Monday, October 26, 2009
Experimental Blog....Is there really such a thing? And are the dimensions of love not where you think they are?
I am caught in a vortex.
Still thoughtful over a woman who was either a stone psycho
or another writer who was trying to help--
to suggest to me that I had to suspend my belief in ordinary reality, if I were to enter a world of illusion, mystery and suspense. The world of fiction. And that world was she. She was the fiction, she was the book. She should have been my novel. She should have have been my project. She was he wild mare that I had to ride on my way to authentic artistry.
I think that S, as another writer (and gorgeous woman), wanted me to understand that the "specialness" of relationships was not really held in the place that we tend to think it is, nor does i manifests itself in the way that we wish. Love is not what we think it is and unfortunately can sometimes only be gain it through situations that we would otherwise find abhorrent.

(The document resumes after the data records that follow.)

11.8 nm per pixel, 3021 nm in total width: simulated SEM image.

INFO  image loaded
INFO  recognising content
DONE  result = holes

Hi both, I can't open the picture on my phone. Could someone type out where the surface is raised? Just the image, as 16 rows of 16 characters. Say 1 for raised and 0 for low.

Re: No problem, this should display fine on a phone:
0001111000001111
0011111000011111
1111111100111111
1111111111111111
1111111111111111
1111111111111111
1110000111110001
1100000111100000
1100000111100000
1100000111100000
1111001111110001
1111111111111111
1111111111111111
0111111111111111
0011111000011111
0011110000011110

"What do you know of love, you who has read Plato?" She had asked when she finally seemed to have had enough of a stubborn mustang who came off more like a mule.
At the time, to enter a relationship with a married woman who all the while had still another besides me, and not her husband --I found abhorrent.
So I chickened out.
I wished I hadn't now, after all these years.
Some important juncture had been missed.
Or was she just trying to get me into a Hotel California situation:
Her mind is definitely twisted
She's got the Mercedes Benz.
"She's got a lot of pretty boysthat she calls here friends.
Or, more prosaically, was she just plain gay?
The world of illusion, mystery and suspense. The world of fiction. This, she perceived me striving for.
Or was her mind "definitely twisted" and I was the poor Cossack hung up on a rock by a Rusalka, a Loreli.
There had been no wisdom here.
I felt myself a tree in whose bark barbed wire had been ingrown. The tree absorbed the the wire, barbs and all-- grew all around it.
So it seems with unsolved problems, conundrums.
I suppose if you want to be Jesus, you have to absorb the spike.
Or, in the language of Burrohghs, was it a spike that she was on and did she expect me to get hung up as well?